There was no formal designation of Maid/Matron of Honor or Best Man or anything like that… it worked out absolutely fine.
re: parties that the wedding party usually puts together: My friends got together and threw me a shower. DH’s friend’s did not throw him a bachelor party but a few of my married guy friends stepped up for him.
(And our witnesses on our license were our mom’s – I’m pretty sure you can have anyone present act as witness on the license).
Post # 8
I think it’s fine, but make sure everyone is in communication with everyone else, and can handle splitting up duties. I know you said no parties, but they might decide to throw some anyway, in which case they can split up the roles. It seems fine in theory, as long as everyone’s mature enough to handle figuring things out on their own.
Post # 9
While I think the guys will have similar outfits – suits and we may buy them ties or maybe shirts as well, I’m letting my ladies wear whatever dress they have and love.

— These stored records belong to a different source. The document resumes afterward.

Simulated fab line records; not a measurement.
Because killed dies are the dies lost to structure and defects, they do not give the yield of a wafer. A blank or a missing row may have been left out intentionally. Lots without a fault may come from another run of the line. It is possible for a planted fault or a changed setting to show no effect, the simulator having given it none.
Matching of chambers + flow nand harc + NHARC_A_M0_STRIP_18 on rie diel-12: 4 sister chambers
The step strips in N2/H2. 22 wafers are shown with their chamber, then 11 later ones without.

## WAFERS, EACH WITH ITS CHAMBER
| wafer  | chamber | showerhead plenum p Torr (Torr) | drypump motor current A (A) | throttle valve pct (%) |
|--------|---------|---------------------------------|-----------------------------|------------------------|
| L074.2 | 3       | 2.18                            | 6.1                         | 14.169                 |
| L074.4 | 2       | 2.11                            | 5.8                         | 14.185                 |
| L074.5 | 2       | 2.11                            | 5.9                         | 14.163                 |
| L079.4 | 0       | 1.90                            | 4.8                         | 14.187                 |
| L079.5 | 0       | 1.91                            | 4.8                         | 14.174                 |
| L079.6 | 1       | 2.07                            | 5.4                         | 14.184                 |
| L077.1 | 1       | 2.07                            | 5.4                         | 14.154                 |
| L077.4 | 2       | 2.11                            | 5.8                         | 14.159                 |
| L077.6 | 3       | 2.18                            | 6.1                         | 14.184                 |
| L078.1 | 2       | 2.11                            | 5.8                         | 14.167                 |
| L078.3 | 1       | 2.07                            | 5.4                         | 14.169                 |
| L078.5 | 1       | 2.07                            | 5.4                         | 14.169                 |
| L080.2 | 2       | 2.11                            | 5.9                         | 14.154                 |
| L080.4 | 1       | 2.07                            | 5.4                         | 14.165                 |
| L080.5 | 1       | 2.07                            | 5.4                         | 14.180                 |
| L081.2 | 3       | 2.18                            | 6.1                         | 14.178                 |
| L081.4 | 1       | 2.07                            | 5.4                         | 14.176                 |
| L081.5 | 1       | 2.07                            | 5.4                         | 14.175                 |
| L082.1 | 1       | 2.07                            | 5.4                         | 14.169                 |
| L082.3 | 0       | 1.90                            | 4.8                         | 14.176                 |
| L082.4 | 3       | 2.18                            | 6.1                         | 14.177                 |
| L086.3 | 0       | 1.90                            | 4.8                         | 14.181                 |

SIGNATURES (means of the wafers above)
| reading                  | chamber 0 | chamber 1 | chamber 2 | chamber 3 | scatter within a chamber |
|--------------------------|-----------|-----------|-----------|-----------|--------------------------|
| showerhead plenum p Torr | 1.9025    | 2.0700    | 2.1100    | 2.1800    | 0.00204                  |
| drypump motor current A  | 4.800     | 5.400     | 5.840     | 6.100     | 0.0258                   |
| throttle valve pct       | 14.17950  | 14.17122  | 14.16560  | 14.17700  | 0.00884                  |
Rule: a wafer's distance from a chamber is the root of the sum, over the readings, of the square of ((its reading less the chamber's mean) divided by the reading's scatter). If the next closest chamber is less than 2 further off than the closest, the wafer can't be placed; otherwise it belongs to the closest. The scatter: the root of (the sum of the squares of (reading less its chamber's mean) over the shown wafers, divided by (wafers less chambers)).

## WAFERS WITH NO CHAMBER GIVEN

Since his groomsmen are all close friends and cousins themselves, I’m hoping they work out a bachelor outing for him and I don’t know yet if anyone will be doing toasts but we’ll figure it out.
I just wanted to make sure I wasn’t completly nuts attempting it – I always tell the brides I work with that there is no wrong answer, and to do whatever works for you…. turns out when it’s YOU that’s the bride it’s a little harder to believe
Post # 10
we’re not having a bridal party. We didn’t with our first wedding 15 years ago either. Just not something I cared about.
Post # 11
We had three bridesmaids and 3 groomsmen and basically considered them all Maid/Matron of Honor and Bridesmaid or Best Man. We didn’t designate specific titles at all. We did however each pick a person to give the toast, but you could have everyone just say a few words if you wanted to.
Post # 12
We’re not really. We decided to have our brothers sign our marriage licence. Otherwise I have a friend who is just more available than another (ie she doesn’t have 1 year old twins) so she’s helping out more. Technically I’ve dubbed her “head attendant” because I know I’ll rely on her more than everyone else.